Benchmark Results: Sandra 2011
Sandy Bridge-E has little trouble jumping to the top of the Arithmetic test, ahead of Intel’s outgoing -990X. Given Sandra 2011’s synthetic nature, it’s no surprise to see it exploiting all aspects of these eight processors.
Using SSE 4.1 (integer) and 2 (floating-point), Core i7-3960X slides right past Core i7-990X for the number one spot. Those figures improve dramatically with the implementation of AVX, though.
One of the things I noticed in Intel Core i7-3960X (Sandy Bridge-E) And X79 Platform Preview was that Sandy Bridge-E enabled significantly better AES256 bandwidth than Gulftown or Sandy Bridge. That advantage persists in the C1 stepping, nearly doubling Core i7-2600K’s result in the Cryptography benchmark. Intel confirms that it made changes to enhance AES throughput, but doesn’t expound on what it did.
Not satisfied, I did a little digging and started pulling memory modules. With three channels of memory, Sandy Bridge-E achieves 8 GB/s AES256 bandwidth. Two channels facilitate 5.43 GB/s. And a single channel of memory installed yields 2.72 GB/s. It seems that AES-NI is very much constrained by throughput (given that it's accelerated in hardware, and consequently very easy to execute), so it looks like the changes Intel suggested are tied to its memory controller, rather than its AES-NI implementation.
Hoping for some correlation to real-world performance (and a reason to get more excited about four 64-bit channels on the desktop), I ran a few tests in the latest stable build of TrueCrypt using the built-in benchmark and a 1 GB buffer. Despite a mean result of 3.8 GB/s in single-channel mode and 5.2 GB/s using two channels, performance fails to scale beyond that, indicating a bottleneck other than the speed at which the processor can encrypt and decrypt data.
The memory bandwidth advantage of a quad-channel DDR3-1600 bus is incredibly evident in Sandra 2011, which manages to realize around 37 GB/s from a potential 51.2 GB/s theoretical maximum.

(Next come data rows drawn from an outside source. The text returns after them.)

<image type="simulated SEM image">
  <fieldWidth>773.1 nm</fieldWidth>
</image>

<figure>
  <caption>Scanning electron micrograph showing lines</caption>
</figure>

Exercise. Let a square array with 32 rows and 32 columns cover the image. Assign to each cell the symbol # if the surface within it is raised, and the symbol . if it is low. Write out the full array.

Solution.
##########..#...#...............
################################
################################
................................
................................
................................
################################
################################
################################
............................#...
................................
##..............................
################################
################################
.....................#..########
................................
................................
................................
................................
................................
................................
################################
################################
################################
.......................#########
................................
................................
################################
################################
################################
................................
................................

Impressive though that number is, keep it in context. Sandy Bridge, with its dual-channel DDR3 memory controller, already showed that it wasn’t particularly starved for memory bandwidth in most desktop software. Practically, there won’t be many apps able to exploit those big throughput numbers. Perhaps that’ll change in the first quarter of next year when Sandy Bridge-E turns into Xeon E5 for dual-socket servers.